AICTE clears the air on ‘fake’ engineering colleges in State

Published - August 02, 2018 01:47 am IST - CHENNAI

THIRUVANANTHAPURAM, KERALA, 08/04/2018: Students coming out after writing the Joint Engineering Entrance Examination inn Thiruvananthapuram on April 09, 2018.
Photo: S. Mahinsha

THIRUVANANTHAPURAM, KERALA, 08/04/2018: Students coming out after writing the Joint Engineering Entrance Examination inn Thiruvananthapuram on April 09, 2018. Photo: S. Mahinsha

With counselling in full swing, the recent announcement in the Lok Sabha that Tamil Nadu has 11 fake engineering colleges could not have come at a worse time. However, the All India Council for Technical Education (AICTE) has clarified that the unapproved institutions primarily comprised catering and management colleges, quelling the panic among students.

Responding to a member’s query recently whether the government was aware of the number of fake engineering colleges in the country and if they had been identified, Union Minister of State for Human Resources Satya Pal Singh gave a break-up of the institutions. The member also wanted to know how many such institutions had been identified in the last three years.

The Minister said the AICTE had issued individual letters and public notices to the institutions and the State governments concerned instructing them to seek the council’s approval for conducting technical education programmes or close down.

277 dubious institutions

According to the AICTE, as many as 277 ‘fake’ institutions functioned in the country and 11 of them were operating in Tamil Nadu.

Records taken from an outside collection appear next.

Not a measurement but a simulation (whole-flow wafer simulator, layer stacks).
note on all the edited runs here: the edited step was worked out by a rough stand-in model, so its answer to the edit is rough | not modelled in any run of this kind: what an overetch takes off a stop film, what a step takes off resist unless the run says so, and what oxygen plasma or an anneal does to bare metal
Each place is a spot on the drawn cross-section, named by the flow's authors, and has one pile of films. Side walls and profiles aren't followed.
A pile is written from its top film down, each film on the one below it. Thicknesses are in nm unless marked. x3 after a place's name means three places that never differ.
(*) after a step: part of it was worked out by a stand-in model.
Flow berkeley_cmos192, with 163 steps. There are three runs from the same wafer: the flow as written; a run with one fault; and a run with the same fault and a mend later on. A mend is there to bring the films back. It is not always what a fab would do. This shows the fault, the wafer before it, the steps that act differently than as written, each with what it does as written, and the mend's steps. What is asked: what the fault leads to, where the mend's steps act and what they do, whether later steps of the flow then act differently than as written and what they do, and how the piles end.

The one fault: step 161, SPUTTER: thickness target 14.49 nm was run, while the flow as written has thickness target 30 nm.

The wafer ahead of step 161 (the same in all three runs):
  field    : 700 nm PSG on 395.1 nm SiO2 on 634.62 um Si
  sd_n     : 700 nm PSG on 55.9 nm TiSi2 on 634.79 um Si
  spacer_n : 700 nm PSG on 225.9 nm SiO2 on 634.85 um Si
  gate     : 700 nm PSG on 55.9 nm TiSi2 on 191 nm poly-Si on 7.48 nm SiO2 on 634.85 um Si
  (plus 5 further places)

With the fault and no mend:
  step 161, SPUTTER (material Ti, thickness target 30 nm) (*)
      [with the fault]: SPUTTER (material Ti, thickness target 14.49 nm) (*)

“They are the ones who have not taken approval. They are not approved by the AICTE or affiliated to the respective universities. If they are not approved by the AICTE, then they are not approved by the university also. They will not be able to give degrees. These colleges may give some certificate or diploma which is not recognised for purposes of higher education or government jobs. Someone is giving training, which may be useful for some person; but the course will not have any recognition, unless the council has approved it. The details of the colleges are available on the AICTE’s website,” said council chairman Anil Sahasrabudhe.

On how the institutions could keep the affiliating university in the dark, he said: “A college has to first take approval from the AICTE; only then it can go to the university. Some people advertise that they are giving diplomas but the State government is not aware, and they are not approved by the State government. If someone takes admission, it is at his own risk. The AICTE and the UGC have put up details of the colleges on their website.”

The AICTE has a list 11 unapproved institutions on its website. These include institutions running hotel management, business management and human resource development courses.